DataAI & Technology

Turning financial data into an asset: Building structured and unstructured foundations for AI

By Tim Jennings, Senior Director, Global Data Practice, Synechron

Financial institutions generate extraordinary amounts of information but too much of it remains inaccessible to parts of the business, and in many cases, to the institution as a whole. Structured data sits dispersed across legacy systems with conflicting definitions. Unstructured content is stored in formats that resist analysis. The result is a business that appears data-rich in theory but closer to data-poor in practice. 

As institutions attempt to scale AI across underwriting, surveillance, credit monitoring and customer intelligence, this opacity has become one of the main reasons projects stall. Models are not failing because they lack sophistication; they are failing because the organisation cannot provide a single, coherent representation of its own activity. Solving this means building resilient foundations for both structured and unstructured data that can support high-stakes decision-making. 

The problem of unstructured data  

Unstructured data is both the most visible and expensive gap across the majority of financial institutions. It includes loan applications, collateral documentation, ISDAs, financial statements, covenants, policy manuals, client correspondence, call-centre transcripts, complaint logs and internal guidance. Much of this began life as paper or as disparate files created by different teams over many years, then migrated into digital form without any attempt to standardise it. These materials hold the explanations, exceptions, negotiations and risk signals that define a relationship or a transaction, but they sit outside core data platforms. 
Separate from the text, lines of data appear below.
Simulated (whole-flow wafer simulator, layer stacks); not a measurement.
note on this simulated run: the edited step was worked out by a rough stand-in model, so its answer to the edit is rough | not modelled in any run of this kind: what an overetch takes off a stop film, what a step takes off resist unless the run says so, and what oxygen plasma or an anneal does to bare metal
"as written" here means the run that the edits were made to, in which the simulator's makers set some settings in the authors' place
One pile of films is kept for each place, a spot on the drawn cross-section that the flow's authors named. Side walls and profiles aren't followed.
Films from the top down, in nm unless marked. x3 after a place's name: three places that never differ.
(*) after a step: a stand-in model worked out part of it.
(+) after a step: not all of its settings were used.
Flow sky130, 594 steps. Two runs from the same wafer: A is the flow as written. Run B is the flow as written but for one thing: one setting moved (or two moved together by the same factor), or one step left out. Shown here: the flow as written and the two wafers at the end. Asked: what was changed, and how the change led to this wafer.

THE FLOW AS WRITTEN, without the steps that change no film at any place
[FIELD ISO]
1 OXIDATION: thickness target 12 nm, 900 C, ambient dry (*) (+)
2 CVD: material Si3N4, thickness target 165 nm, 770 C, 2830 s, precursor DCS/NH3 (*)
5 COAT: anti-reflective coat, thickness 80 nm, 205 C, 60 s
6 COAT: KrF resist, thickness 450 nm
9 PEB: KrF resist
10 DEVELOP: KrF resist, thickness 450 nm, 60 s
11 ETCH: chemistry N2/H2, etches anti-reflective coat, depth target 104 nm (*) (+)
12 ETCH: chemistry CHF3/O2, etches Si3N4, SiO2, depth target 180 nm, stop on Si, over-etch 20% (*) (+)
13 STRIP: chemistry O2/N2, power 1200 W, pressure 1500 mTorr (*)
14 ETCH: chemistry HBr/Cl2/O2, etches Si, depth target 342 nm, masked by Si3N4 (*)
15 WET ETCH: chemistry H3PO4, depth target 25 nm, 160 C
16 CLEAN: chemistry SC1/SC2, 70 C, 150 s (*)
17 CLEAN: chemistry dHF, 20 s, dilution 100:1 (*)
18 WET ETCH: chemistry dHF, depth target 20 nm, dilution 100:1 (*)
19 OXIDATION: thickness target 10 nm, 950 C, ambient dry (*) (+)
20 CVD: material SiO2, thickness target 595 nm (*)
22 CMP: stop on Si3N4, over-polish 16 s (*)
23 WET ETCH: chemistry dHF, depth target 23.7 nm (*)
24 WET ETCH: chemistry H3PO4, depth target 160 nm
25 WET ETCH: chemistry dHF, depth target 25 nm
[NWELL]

Bringing this content into scope requires a clear sequence: 

  1. Ingestion and Normalisation Document ingestion pipelines must standardise formats and extract usable fields. This involves OCR, layout detection and content parsing across scanned agreements, PDFs, images and mixed-format attachments. Key entities – customer, facility, product, jurisdiction, sector – must be mapped to the organisation’s existing ontology. 
  2. Applying Language Processing to Reveal StructureNatural-language processing then adds layers of structure. Document types can be classified at scale; clauses and obligations can be identified; dates, amounts and names can be extracted; and signals embedded in narrative text (complaints, RM notes, internal escalations) can be surfaced. This turns thousands of pages of loosely organised content into analysable components. 
  3. Context Through Semantics and Knowledge Representation– Information must be expressed in a framework that models relationships and meaning. Semantic layers map content into the business’s vocabulary. Knowledge graphs show how facilities relate to customers, which covenants link to which agreements, and where exceptions sit. Ontologiesformalise domain concepts so downstream systems – human or automated – can reason with them. The aim is not to provide text that can be directly fed into a model: it is to turn messy, heterogeneous content into governed data products that sit alongside structured records and can support consistent analysis. 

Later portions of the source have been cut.